As the mother of ninth- and 10th-graders, I appreciate the quality resources our district devotes to Lakeridge and LO high school. Given that these resources are finite and costly, our school board must proactively monitor and assess their utilization and effectiveness. This ongoing analysis must mine all available data, including:

• Naviance. This computer-based program has captured information on the college admissions decisions for more than 3,000 Lake Oswego students. This data is plotted on scattergrams (graphs) by high school for each college. A Lakeridge student, for example, can see the scattergram for all Lakeridge applicants to Stanford but not for LO High applicants to Stanford; and

• Scholars’ Alliance. Selected families pay $400 a year for Scholars’ Alliance college counselors to prepare college applications that promote the students’ participation in this LOSD academic program.Delaney

After gathering this data, the next step is to identify and compare “similarly situated” applicants. This is the same approach I applied in lending discrimination complaints against FDIC-supervised banks. Where two applicants are alike in all relevant ways yet one is treated differently, other factors must be considered as determinative.

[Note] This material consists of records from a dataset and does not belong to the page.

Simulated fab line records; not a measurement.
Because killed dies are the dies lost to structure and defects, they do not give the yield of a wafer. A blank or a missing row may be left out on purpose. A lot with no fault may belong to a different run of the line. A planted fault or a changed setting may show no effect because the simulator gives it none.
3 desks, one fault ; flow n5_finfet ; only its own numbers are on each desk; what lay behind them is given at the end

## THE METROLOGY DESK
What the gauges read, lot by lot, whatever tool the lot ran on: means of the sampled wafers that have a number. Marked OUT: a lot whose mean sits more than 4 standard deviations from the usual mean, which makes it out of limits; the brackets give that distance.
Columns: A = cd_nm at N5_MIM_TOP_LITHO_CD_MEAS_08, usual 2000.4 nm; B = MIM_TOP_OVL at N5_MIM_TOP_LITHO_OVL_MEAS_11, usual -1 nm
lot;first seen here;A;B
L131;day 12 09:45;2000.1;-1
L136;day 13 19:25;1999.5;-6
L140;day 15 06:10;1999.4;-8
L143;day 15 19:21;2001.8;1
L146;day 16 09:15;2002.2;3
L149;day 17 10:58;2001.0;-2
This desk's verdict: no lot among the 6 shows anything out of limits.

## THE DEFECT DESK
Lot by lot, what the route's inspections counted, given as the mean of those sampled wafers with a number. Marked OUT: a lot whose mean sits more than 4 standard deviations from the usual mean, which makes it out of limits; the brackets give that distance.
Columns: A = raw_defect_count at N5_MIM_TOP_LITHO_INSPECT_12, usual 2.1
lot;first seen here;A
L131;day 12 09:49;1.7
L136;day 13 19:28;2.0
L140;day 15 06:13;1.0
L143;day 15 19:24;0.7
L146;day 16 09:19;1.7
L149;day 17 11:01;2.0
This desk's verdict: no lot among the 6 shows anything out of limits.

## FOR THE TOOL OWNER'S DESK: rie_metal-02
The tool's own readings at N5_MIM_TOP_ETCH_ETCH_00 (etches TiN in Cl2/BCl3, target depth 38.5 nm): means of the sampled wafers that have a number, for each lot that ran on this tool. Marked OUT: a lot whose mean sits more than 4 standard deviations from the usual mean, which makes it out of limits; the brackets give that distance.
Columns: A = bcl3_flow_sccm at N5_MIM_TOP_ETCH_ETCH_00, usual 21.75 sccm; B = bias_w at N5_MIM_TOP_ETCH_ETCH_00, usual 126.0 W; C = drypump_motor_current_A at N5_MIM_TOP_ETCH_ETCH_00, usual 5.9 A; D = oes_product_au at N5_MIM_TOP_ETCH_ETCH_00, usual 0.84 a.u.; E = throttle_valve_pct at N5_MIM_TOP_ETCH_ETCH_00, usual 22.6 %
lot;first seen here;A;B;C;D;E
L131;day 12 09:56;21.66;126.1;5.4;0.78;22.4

In reviewing our school district’s publicly available records, I do not find any effort to use the Naviance or Scholars’ Alliance data to compare similarly situated students. The absence of this analysis leaves LOSD parents questioning whether their teens have fair and equal access to opportunities that make a difference in college admissions decisions.

Instead of engaging in data analysis, some school board members simply blame “culture” for differences between Lakeridge and LO High. In this context, “culture” becomes a euphemism for the way parents raise their children. Where I grew up such talk of culture’s impact on outcomes at segregated schools would have started a race riot. “Culture” ignores variables that are more logically related to public education and controllable, such as high school rankings, name recognition and counselor intervention.

As your elected representative on the school board, I will collaborate on data-driven evaluations of resources at both high schools so we can improve student success. Protecting confidentiality of the Naviance data and student privacy will be a priority during this process. The results will ease the tremendous stress of college admissions.

For example, the Scholars’ Alliance program has been marketed to parents for years yet has never advertised itself based on quantifiable measures of success. Parents have depended upon word-of-mouth to justify the $400 annual fee and substantial time commitment. This situation may be due to ownership of its “intellectual property.” On Aug. 23, 2010, John Wendland proposed a “slight rewording” of the school superintendent’s employment contract to “clarify” that Dr. Korach is “entitled to benefit financially” from past and future materials developed for Scholars’ Alliance. Wendland’s wife, Lisa, is a private college counseling specialist who works for Scholars’ Alliance.

As your elected representative on the school board, I will push for a clearer public understanding of the relationship between the LOSD and Scholars’ Alliance. More importantly, if we establish that it provides measurable benefits in college admissions, I will advocate to utilize its conceptual model as part of the programs at both Lakeridge and LO High so all students can take advantage of it.

Karen Delaney, Lake Oswego, is a candidate for Lake Oswego School Board, Position 3.